Here is a summary of what was done every week with links to my blog posts.

Week 1

Basic system updater is ready. Also prepared a Docker Compose file to run tests in containers. Available functionality:

  • update security patches
  • update @world
  • merge changed configuration files
  • restart updated services
  • do a post-update clean up
  • read elogs
  • read news

Links:

Week 2

Packaged Python code, created an ebuild and a GitHub Actions workflow that publishes package to PyPI when commit is tagged.

Links:

Week 3

Fixed issue #7 and answered to issue #8 and fixed bug 908308. Added USE flags to manage dependencies. Improve Bash code stability.

Links:

Week 4

Fixed errors in ebuild, replaced USE flags with optfeature for dependency management. Wrote a blog post to introduce my app and posted it on forums. Fixed a bug in --args flag.

Links:

Week 5

Received some feedback from forums. Coded much of the parser (--report). Improved container testing environment.

Links:

Weeks 6 and 7

Completed parser (--report). Also added disk usage calculation before and after the update. Available functionality:

  • If the update was successful, report will show:
    • updated package names
    • package versions in the format “old -> new”
    • USE flags of those packages
    • disk usage before and after the update
  • If the emerge pretend has failed, report will show:
    • error type (for now only supports ‘blocked packages’ error)
    • error details (for blocked package it will show problematic packages)

Links:

Week 8

Add 2 notification methods (--send-reports) – IRC bot and emails via sendgrid.

Links:

Week 9-10

Improved CLI argument handling. Experimented with different mobile app UI layouts and backend options. Fixed issue #17. Started working on mobile app UI, decided to use Firebase for backend.

Links:

  • Pull requests: #16
  • Issues: #17

Week 11-12

Completed mobile app (UI + backend). Created a plan to migrate to a custom self-hosted backend based on Django+MongoDB+Nginx in the future. Added --send-reports mobile option to CLI. Available functionality:

  • UI
    • Login screen: Anonymous login
    • Reports screen: Receive and view reports send from CLI app.
    • Profile screen: View token, user ID and Sign Out button.
  • Backend
    • Create anonymous users (Cloud Functions)
    • Create user tokens (Cloud Functions)
    • Receive tokens in https requests, verify them, and route to users (Cloud Functions)
    • Send push notifications (FCM)
    • Secure database access with Firestore security rules

Link:

Final week

Added token encryption with Cloud Functions. Packaged mobile app with Github Actions and published to Google Play Store. Recorded a demo video and wrote gentoo_update User Guide that covers both CLI and mobile app.

Links:

Project Status

I would say I’m very satisfied with the current state of the project. Almost all tasks were completed from the proposal, and there is a product that can already be used. To summarize, here is a list of deliverables:

  1. Source code for gentoo_update CLI app
  2. gentoo_update CLI app ebuild in GURU repository
  3. gentoo_update CLI app package in PyPi
  4. Source code for mobile app
  5. Mobile app for Andoid in APK
  6. Mobile app for Android in Google Play

Future Improvements

I plan to add a lot more features to both CLI and mobile apps. Full feature lists can be found in readme’s of both repositories:

Final Thoughts

These 12 weeks felt like a hackathon, where I had to learn new technologies very quickly and create something that works very fast. I faced many challenges and acquired a range of new skills.

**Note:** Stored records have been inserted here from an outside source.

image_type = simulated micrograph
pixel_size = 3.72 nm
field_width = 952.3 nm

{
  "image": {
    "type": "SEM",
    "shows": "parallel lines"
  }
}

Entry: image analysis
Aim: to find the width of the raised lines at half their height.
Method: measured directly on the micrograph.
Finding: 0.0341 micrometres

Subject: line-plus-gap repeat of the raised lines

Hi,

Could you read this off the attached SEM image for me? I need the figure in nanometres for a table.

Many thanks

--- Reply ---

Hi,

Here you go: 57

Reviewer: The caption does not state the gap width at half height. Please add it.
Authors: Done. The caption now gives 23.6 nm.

Over the course of this project, I coded both Linux CLI applications using Python and Bash, and mobile apps with Flutter and Firebase. To maintain the quality of my work, I tested the code in Docker containers, virtual machines and physical hardware. Additionally, I built and deployed CI/CD pipelines with GitHub Actions to automate packaging. Beyond the technical side, I engaged actively with Gentoo community, utilizing IRC chats and forums. Through these platforms, I addressed and resolved issues on both GitHub and Gentoo Bugs, enriching my understanding and refining my skills.

I also would like to thank my mentor, Andrey Falko, for all his help and support. I wouldn’t have been able to finish this project without his guidance.

In addition, I want to thank Google for providing such a generous opportunity for open source developers to work on bringing forth innovation.

Lastly, I am grateful to Gentoo community for the feedback that’s helped me to improve the project immensely.

gentoo_update User Guide
Gentoo Google Summer of Code (GSoC) August 27, 2023, 15:15
Introduction

This article will go through the basic usage of gentoo_update CLI tool and the mobile app.

But before that, here is a demo of this project:

gentoo_update CLI App Installation

gentoo_update is available in GURU overlay and in PyPI. Generally, installing the program from GURU overlay is the preferred method, but PyPI will always have the most recent version.

Enable GURU and install with emerge:

eselect repository enable guru
emerge --ask app-admin/gentoo_update

Alternatively, install from PyPI with pip:

python -m venv .venv_gentoo_update
source .venv_gentoo_update/bin/activate
python -m pip install gentoo_update
Update

gentoo_update provides 2 update modes – full and security. Full mode updates @world, and security mode uses glsa-check to find security patches, and installs them if something is found.

By default, when run without flags security mode is selected:

gentoo-update

To update @world, run:

gentoo-update --update-mode full

Full list of available parameters and flags can be accessed with the --help flag. Further examples are detailed in the repository’s readme file.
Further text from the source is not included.